Feast: July 9 th
On a rustic cotton cloth of indigenous origin, a Spanish painter, called Alonso de Narváez painted with great artistry, an image of the Virgin of the Rosary.
In his palette he used tempera colors, with natural pigments taken from the mineral composition of the earth and the juice of herbs and flowers of the region. As the canvas was almost square (44 inches high by 49 inches wide), the artist balanced and completed the space by adding, on either side of the Virgin of the Rosary, the images of Saint Anthony of Padua and Saint Andrew the Apostle, the first being the patron saint of the encomendero who requested the image and the second of the friar who had it made.
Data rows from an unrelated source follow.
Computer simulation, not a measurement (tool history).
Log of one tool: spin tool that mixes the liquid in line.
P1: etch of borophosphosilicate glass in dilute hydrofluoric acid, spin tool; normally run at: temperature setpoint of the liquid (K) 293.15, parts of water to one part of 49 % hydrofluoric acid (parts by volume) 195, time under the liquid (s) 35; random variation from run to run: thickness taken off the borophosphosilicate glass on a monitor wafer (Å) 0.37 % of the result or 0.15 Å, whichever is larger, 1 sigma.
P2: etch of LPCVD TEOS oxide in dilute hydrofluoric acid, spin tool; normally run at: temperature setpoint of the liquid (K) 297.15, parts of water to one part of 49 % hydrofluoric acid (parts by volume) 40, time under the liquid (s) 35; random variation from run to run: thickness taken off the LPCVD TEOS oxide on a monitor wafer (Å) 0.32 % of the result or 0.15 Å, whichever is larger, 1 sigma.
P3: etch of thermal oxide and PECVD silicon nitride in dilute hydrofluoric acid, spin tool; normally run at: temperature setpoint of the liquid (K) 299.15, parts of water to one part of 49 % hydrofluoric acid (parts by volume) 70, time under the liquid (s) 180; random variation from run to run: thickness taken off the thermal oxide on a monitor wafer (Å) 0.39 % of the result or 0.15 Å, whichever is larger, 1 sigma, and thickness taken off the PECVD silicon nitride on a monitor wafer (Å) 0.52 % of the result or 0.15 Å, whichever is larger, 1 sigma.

In 1562 the painting was placed in a chapel roofed with straw in which the rain filtered and with it the humidity of the environment. This, together with the action of the air and the sun, left the painting in such a bad state that very soon it was impossible to recognize what had been painted on it.
In 1577 the deteriorated image was taken to the site of Chiquinquirá and abandoned in the room that once served as an oratory for the family.
Eight years later María Ramos, a pious Sevillian woman, arrived at this place and after cleaning and repairing the modest chapel, she placed in it the blurred canvas that one day carried the image of the Virgin of the Rosary.
On Friday, December 26, 1586, the image prodigiously recovered its original color and brightness in an instantaneous restoration, which closed the scratches and holes in the canvas, covering them with light and color. The Virgin of the Rosary in the center of the painting is approximately one meter tall; her gaze is turned to the left, diverting attention to the almost naked Child in her arms. She is a serene image whose delicate smile radiates great sweetness. The color of her face is pale, the same as that of the Child. Curiously, she carries in her right hand a little bird of bright plumage that a string holds to her thumb, and from her left hand she lets hang a small rosary. Our Mother rests her body on a crescent moon, in a position that suggests that she is on her way. She covers her head with a white headdress draped over her breast, and a light blue mantle envelops her pink dress. With the little finger of her left hand she holds a rosary that falls in the middle of her body and in her right hand she carries a queen's scepter.
The painting preserves the traces of the past deterioration and it is remarkable that the figures, which are vague or blurred up close, acquire their relief and depth when observed at a certain distance. Two crowns, a scepter, two rosaries and 27 gold shields have been superimposed on the canvas, giving a beautiful relief to the painting, whose frame, formed by silver semicircles, bears the insignia of the presidential decoration. For three hundred years the picture of the Virgin of the Rosary of Chiquinquira was presented to the faithful without any protection, counting by the thousands the objects that annually touched the flimsy cotton cloth.
The devotees used long sticks or canes to make various objects of devotion reach the blessed canvas. It is something really admirable that the cloth is preserved intact, in spite of the fact that so much manipulation, by force must have totally destroyed the fragile cotton fabric. Since 1897 a thick glass protects the painting from the inclemency of the weather and from rubbing with the devout pilgrims.
Pius VII declared her patron saint of Colombia in 1829, granting her her own liturgical feast. "La Chinita" as she is called by her people, was canonically crowned in 1919 and her sanctuary declared a Basilica in 1927.